Why is it slower to print directly to console/terminal than redirecting?

Primarily, terminals are just plain slow. For every update, they have to:

  1. Parse and interpret any control codes.
  2. Parse, interpret and render any escape codes.
  3. Interpret and account for any multibyte and composed characters.
  4. Update appropriate screen and scroll buffers.
  5. Render this with appropriate fonts.

and possibly do all of the above over again if you use screen or tmux.

Meanwhile, for redirecting to a file, you just have to:

  1. Dump data into RAM (for later writeback to storage).

    This step is so minor that it doesn't even register on the terminal's checklist.

This is not something people optimize for, because the speed of your terminal is rarely an issue. The difference between terminals can be 50x (VGA vs fbcon back in the day), and you can time it with a simple time cat somebigfile.txt.

Performance difference of iostream console output between Windows and OSX?

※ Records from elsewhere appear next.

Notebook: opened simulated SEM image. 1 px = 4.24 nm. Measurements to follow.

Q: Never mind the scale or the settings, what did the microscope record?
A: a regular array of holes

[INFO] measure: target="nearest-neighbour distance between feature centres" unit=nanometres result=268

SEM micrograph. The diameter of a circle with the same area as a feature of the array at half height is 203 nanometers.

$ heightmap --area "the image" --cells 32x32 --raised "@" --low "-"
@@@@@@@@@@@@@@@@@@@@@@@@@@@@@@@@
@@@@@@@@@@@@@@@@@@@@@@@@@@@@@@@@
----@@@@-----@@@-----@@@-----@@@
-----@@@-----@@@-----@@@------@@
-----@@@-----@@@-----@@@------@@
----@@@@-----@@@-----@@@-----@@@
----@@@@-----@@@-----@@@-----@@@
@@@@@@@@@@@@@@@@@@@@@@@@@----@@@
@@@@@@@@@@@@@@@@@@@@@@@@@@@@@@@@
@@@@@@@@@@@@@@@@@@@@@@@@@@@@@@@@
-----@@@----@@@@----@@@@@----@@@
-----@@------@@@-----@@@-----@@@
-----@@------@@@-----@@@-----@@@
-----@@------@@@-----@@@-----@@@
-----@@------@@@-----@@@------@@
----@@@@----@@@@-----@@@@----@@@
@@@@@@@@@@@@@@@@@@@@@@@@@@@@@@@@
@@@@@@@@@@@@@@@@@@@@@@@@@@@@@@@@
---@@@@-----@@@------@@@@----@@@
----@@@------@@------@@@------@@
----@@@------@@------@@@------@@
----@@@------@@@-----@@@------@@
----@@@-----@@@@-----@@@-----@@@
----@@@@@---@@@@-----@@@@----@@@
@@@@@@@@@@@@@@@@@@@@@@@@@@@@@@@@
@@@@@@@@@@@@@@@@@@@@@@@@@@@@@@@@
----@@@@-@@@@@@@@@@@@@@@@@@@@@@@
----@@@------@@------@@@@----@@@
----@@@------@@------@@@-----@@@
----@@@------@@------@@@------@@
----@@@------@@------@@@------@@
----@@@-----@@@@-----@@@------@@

std::endl flush the line. It is quite expensive to do this.

Try to do :

std::cout << i << '\n';

In most other usual interactive I/O scenarios, std::endl is redundant when used with std::cout because any input from std::cin, output to std::cerr, or program termination forces a call to std::cout.flush().

Use of std::endl in place of '\n', encouraged by some sources, may significantly degrade output performance.

Source


EDIT :
Output operation are costly and depend on external factors. This is why it is slow here. For example, the terminal application being used can be factor of some performance issues.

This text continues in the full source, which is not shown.